Monday, April 23, 2012

Speculators Are Driving Natural Gas Prices DOWN, Not Up, Reflecting Market Forces: Supply, Demand

For almost the last year, greedy, destabilizing, market-manipulating speculators in the futures markets have been driving up down the price of natural gas to historically high low levels, see chart above of prices for June 2012 natural gas futures contracts on the CME, which have fallen from about $5 per million BTUs to $2 over the last year. 

Despite claims to the contrary, commodity prices in both the spot market and futures market are ultimately determined by the twin market forces of supply and demand, and cannot easily be manipulated to deviate from the overwhelming, natural and powerful forces of market fundamentals.

When natural gas prices are falling, it's a sure bet that increases in supply and/or decreases in demand, e.g. due to mild weather, are responsible.  When oil prices are rising, it's a sure bet that decreases or potential disruptions in supply and/or rising demand are responsible.  If speculators bet against market forces and the direction of prices resulting from those forces, it's likely they'll get punished with losses.

On the other hand, if they correctly predict the pending effects of market forces on future price changes in oil or gas ahead of other traders, they could be rewarded with gains; but it's because they're betting on the market, not against market forces.  It's also a sure bet that we'd have high spot oil prices and low spot natural gas prices right now due to market forces, regardless of whether the CME offered futures contracts on those commodities. 

6 Comments:

At 4/23/2012 8:52 PM, Blogger Benjamin Cole said...

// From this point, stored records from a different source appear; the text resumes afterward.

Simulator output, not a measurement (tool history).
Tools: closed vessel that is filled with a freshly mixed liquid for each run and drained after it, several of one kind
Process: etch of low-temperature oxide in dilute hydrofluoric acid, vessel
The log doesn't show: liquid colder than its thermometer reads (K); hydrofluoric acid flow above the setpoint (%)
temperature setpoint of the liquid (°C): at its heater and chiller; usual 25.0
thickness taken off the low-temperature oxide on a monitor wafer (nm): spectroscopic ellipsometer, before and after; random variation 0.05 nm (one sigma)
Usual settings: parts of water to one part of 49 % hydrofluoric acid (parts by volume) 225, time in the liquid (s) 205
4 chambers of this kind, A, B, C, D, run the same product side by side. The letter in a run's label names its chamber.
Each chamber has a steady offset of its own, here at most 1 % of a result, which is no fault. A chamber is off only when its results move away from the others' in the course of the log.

That natural forces in the natural gas market may be overwhelming speculators, does not mean that speculators cannot get a stranglehold on other futures markets.

The St. Louis Fed says speculators jacked up oil prices 15 percent in the 2008 run-up.

"However, speculation significantly contributed to the oil price increase between 2004 and 2008. Our analysis pins down the start of speculative forces driving oil prices in 2004, which is when significant investment started to flow into commodity markets. We find that the decline in the real price of oil in late 2008 is driven mainly by the negative global demand shock associated with the recession after the Önancial crisis. However, we note that the speculative shock also played a significant role in the decline as the financial crisis eroded the balance sheets of many Önancial institutions, which in turn a§ected their demand for commodity assets in their portfolio, consequently pushing prices down."

--30--

Crickey, this is the conservative right-wing St Louis Fed speaking--and saying that speculators exacerbated a swing in oil prices that helped usher in a honking recession.

I think the St. Louis Fed is being a bit naive, and the picture is worse. After all, are we to suppose OPEC-Russia are standing on the sidelines?

I see no reason to not raise margin requirement, and make transparency paramount in commodities futures markets.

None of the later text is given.